Aspect ratio bucketing toolkit for diffusion model training. PyTorch native, DDP correct.
Project description
bucketsampler
Aspect ratio bucketing for diffusion model training (SDXL-style multi-AR batches). PyTorch native, DDP correct, zero training-framework lock-in.
Heads up: "bucket sampler" also names a length-bucketing pattern in NLP. This is the image / diffusion variant, not the sequence one.
Why
Diffusion U-Nets want a fixed (H, W) per batch. Real datasets do not. The
naive options either distort (squeeze every image to a square) or throw data
away (center-crop to the smallest common size). Bucketing splits images into a
small set of (W, H) targets and draws each batch from a single bucket, so
nothing gets squished and nothing gets dropped.

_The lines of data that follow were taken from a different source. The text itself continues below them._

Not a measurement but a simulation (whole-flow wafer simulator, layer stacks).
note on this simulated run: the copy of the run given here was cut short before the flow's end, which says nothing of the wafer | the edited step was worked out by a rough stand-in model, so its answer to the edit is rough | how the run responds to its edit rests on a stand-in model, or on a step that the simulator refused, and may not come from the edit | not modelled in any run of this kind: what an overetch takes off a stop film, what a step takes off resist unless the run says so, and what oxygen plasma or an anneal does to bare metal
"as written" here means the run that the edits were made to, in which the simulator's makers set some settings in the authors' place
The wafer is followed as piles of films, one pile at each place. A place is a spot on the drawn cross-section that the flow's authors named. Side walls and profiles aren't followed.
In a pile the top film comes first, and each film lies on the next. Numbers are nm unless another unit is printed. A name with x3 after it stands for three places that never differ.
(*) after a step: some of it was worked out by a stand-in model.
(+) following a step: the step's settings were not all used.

bucketsampler ships the plumbing: assignment, dataset wrapper, DDP-correct
sampler, presets for SDXL / SD1.5 / NovelAI, and a CLI to inspect your data
before you start training.
Install
pip install bucketsampler # core (no torch)
pip install "bucketsampler[torch]" # + PyTorch integration
pip install "bucketsampler[hf]" # + HuggingFace datasets adapter
pip install "bucketsampler[analyze]" # + HTML reports from the analyzer
30-second quickstart
from pathlib import Path
from torch.utils.data import DataLoader
from bucketsampler import (
BucketBatchSampler,
BucketedDataset,
FixedBuckets,
load_preset,
)
paths = sorted(Path("data/").glob("*.jpg"))
strategy = FixedBuckets(load_preset("sdxl"))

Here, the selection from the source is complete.